SEN. LEILA de Lima said she would immediately file—either today or tomorrow—a resolution calling for an inquiry into the killing of drug suspects, as she called President Duterte to remind the police to do their job without breaking the law.
In a radio interview yesterday, De Lima said she would speed up the inquiry in aid of legislation amid the rising body count of drug suspects reportedly taken from their homes without warrants and killed by policemen while allegedly “resisting arrest” or “trying to snatch a gun.”
De Lima, who will head the Senate committee on justice and human rights, said the inquiry aims to come up with operational guidelines for law enforcement agencies that would include imposing stricter sanctions on erring law enforcers.
The former justice secretary said there was nothing wrong with the President motivating the police to do their job but noted that the President’s statements on the matter tended to be “uncertain” to the extent that they seemed to encourage policemen to condone summary executions.
She urged President Duterte to balance his statements with a reminder for policemen “not to forget what the law is saying.”
“Killing (a suspect) should be the last resort,” De Lima said.
“That’s why we have to balance everything. It cannot be that you enforce the law but you engage in summary executions or extrajudicial killings. You are breaking the law,” De Lima said in the radio interview.
She said reports on the almost daily killing of drug suspects by policemen was even “worse” than the two separate incidents of police brutality on two African-Americans that had triggered widespread protests in Minnesota and Louisiana in the United States.

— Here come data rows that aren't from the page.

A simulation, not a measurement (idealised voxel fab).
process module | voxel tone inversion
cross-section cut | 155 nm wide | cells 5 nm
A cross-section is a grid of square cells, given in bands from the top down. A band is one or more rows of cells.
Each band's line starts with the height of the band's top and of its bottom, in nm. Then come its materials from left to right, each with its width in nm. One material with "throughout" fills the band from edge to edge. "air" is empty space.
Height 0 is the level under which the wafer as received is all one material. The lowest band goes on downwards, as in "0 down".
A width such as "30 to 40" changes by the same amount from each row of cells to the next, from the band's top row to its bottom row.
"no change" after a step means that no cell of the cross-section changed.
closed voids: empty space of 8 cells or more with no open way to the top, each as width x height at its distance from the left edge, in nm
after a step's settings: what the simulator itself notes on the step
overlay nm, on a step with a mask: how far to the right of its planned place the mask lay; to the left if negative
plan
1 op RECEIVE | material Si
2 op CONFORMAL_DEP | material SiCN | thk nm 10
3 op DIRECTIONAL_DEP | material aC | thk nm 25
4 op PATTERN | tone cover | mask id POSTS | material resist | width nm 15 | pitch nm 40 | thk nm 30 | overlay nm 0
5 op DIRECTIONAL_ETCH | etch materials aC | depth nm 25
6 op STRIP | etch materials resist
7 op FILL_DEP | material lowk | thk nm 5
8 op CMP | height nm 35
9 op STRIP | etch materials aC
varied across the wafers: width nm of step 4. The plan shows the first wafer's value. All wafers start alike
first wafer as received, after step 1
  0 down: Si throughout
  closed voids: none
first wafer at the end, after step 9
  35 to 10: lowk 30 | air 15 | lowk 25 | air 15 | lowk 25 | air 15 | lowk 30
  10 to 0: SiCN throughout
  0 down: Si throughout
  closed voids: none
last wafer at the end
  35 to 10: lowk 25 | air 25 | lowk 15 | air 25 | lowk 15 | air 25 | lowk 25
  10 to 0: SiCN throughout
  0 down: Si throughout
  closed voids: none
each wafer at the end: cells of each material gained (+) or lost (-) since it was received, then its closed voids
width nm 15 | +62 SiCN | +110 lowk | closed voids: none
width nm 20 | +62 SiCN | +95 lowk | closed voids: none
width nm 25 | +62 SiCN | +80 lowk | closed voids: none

But De Lima noted there was no similar public outrage here except from human rights activists and defenders.
Many of the suspects are poor and unknown.
The other day, the Commission on Human Rights called for an investigation into the killing of a young drug suspect and his father inside a Pasay City police station. The wife of the young suspect said 28-year-old Jaybee Bertes was picked up from his home without a warrant by the Pasay police. His father, Renato, 48, insisted on accompanying his son to the station.